Monday, January 26, 2009

Courtship

When I read Mark Strand’s poem Courtship, I was very surprised at the combination of reactions and emotions I had that were polar and yet seemingly simultaneous. Strand opens the poem with a shocking statement regarding explicitly sexual information about the speaker of the poem. The section that read “There is a girl you like so you tell her your penis is big,” was both shocking and comical to me. Obviously the bluntness caught me off guard, but the realization that some men actually so this caused me to laugh out loud. At this point into the poem my reaction was, well, although this is a misguided way to go about it, it is cute that he is trying to impress the girl he has a crush on, but the “aww” factor pretty much stopped there.

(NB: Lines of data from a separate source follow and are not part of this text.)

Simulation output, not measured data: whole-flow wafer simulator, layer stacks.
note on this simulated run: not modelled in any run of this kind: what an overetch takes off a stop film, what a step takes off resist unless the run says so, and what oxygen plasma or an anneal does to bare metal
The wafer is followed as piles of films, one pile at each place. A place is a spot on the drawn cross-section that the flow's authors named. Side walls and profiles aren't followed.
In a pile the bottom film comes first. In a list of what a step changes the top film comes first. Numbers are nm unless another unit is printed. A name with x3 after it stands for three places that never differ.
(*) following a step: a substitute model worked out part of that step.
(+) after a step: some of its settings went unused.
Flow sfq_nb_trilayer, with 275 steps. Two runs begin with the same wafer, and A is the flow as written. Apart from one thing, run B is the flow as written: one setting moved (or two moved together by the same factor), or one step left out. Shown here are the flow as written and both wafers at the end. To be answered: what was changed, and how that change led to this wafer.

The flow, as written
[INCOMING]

The fact that immediately this act of a male peacock showing off his plumes (metaphorically speaking of course) turned into a very inappropriate scene that I felt slight discomfort reading, and was obviously embarrassing for the girl . The reader’s immediate switch to the far end of the spectrum when he sees that he was upset the girl, however, led me to believe that he in no way wanted her to feel uncomfortable. I do, however, perceive him to be dangerous. This is because he violently changes his story to fit what he thinks the girl wants to hear. First he is bragging about the size of his male member, and then he immediately switches to claiming to have none at all. Throughout the poem he is a manipulator and I, as the reader, genuinely fear for her especially when he reaches for her panties all the while apologizing. He continually contradicts himself in this poem and that causes him to lose all credibility and respect by the reader. His volatile nature makes me view him as a threat and his regression back to primal instinct (signified by the howling) heightens this.

What surprised me after reading this poem for a second time, however, is that I get the impression that it is a sort of “time lapse photography” that takes an adolescent from the beginning to the end of Courtship by using common themes and exaggerated instances pieced together from their entire relationship. At the beginning of a relationship the male is always trying to impress the girl and lure her in, but he plays with how forward is too forward. The female’s reaction depicts the actions of the male because he wants to see her happy. He then will compromise a part of himself to make her happy and to evoke her sympathy. The male gets closer to the female by any means possible and as they become closer his ability to control his natural sexual urges become more and more difficult so he pushes the boundaries. When he is assured a conquest there is a sense of eruption, of fire and urgency. However, my question is why he decides that this is the woman he wants to marry. Is it because Is it because of his lustful desires coupled with impatience to wait to have sex until the two are married or is it that he wants what he seemingly cannot have?